Unilever, one of the world’s largest advertisers, is threatening to cut back on its marketing using tech giants such as Google and Facebook if the platforms “create division,” fuel hateful views or fail to protect children, The Financial Times reported.
The company is set to put the Silicon Valley companies in a limelight during a speech Monday by Unilever’s chief marketing officer Keith Weed during the annual Interactive Advertising Bureau conference.
“As one of the largest advertisers in the world, we cannot have an environment where our consumers don’t trust what they see online,” Weed is expected to tell the audience, the paper reported. “We cannot continue to prop up a digital supply chain — one that delivers over a quarter of our advertising to our consumers — which at times is little better than a swamp in terms of its transparency.”
The advertiser’s criticism follows lawmakers, activists and former tech executives who criticize the Silicon Valley tech companies for their lack of transparency, inability to scrub their platforms of extremist or illegal content and curb the spread of the so-called “fake news.”
Ian Whittaker and Annick Maas, analysts at Liberum, told The Guardian that YouTube – which is owned by Google – and Facebook are facing “difficulties in persuading advertisers that their product offers a brand safe environment.”

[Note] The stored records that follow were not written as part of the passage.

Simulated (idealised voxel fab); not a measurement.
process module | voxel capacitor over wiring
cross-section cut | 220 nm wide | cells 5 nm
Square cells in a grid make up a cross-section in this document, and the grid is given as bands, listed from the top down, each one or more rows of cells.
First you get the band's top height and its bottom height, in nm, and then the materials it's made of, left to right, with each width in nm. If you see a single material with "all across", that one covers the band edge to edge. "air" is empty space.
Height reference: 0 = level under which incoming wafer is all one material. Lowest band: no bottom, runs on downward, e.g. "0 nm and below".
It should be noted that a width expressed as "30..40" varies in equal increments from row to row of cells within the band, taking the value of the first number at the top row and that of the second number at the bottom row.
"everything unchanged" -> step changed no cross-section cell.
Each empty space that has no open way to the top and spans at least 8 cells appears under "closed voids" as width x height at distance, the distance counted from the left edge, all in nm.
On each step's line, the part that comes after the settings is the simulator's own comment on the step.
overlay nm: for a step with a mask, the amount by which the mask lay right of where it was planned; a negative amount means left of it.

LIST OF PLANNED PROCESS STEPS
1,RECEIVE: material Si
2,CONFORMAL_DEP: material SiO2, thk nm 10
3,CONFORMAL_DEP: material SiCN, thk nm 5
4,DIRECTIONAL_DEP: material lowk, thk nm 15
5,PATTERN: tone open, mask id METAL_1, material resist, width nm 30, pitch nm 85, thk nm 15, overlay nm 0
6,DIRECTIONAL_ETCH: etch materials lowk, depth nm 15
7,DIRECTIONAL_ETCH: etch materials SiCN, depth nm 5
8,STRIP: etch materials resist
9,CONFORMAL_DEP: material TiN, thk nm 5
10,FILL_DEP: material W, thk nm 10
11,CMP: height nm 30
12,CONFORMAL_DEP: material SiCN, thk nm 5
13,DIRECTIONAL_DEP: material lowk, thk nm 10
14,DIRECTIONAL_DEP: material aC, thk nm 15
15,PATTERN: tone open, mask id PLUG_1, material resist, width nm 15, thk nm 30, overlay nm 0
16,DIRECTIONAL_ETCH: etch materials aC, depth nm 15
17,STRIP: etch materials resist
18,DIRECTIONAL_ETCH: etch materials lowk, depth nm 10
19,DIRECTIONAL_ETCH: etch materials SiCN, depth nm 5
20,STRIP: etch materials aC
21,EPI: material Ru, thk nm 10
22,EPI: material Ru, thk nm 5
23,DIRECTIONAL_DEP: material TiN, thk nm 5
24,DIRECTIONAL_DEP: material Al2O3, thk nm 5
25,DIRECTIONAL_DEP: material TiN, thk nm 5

They added: “Moreover, given the number of videos uploaded, there will always be an element of videos slipping through the net, which is likely to fuel further negative publicity. We therefore do not see this problem going away for the online platforms.”
“It is clear advertisers are becoming increasingly wary of online’s quality and so are unlikely to shift money aggressively from TV to online as these concerns mount.”
Weed is expected to promise to “prioritize investing” only in digital platforms that act responsibly and create “a positive impact in society.”
“Unilever will not invest in platforms or environments that do not protect our children or which create division in society, and promote anger or hate,” the chief marketing officer plans to say on Monday. “We will prioritize investing only in responsible platforms that are committed to creating a positive impact in society.”
Unilever is expected to warn other advertisers to take the Google-Facebook duopoly to the task and prevent the erosion of trust online.
“Consumers don’t care about third-party verification. They do care about fraudulent practice, fake news, and Russians influencing the US election. They don’t care about good value for advertisers. But they do care when they see their brands being placed next to ads funding terror or exploiting children,” Weed is set to say.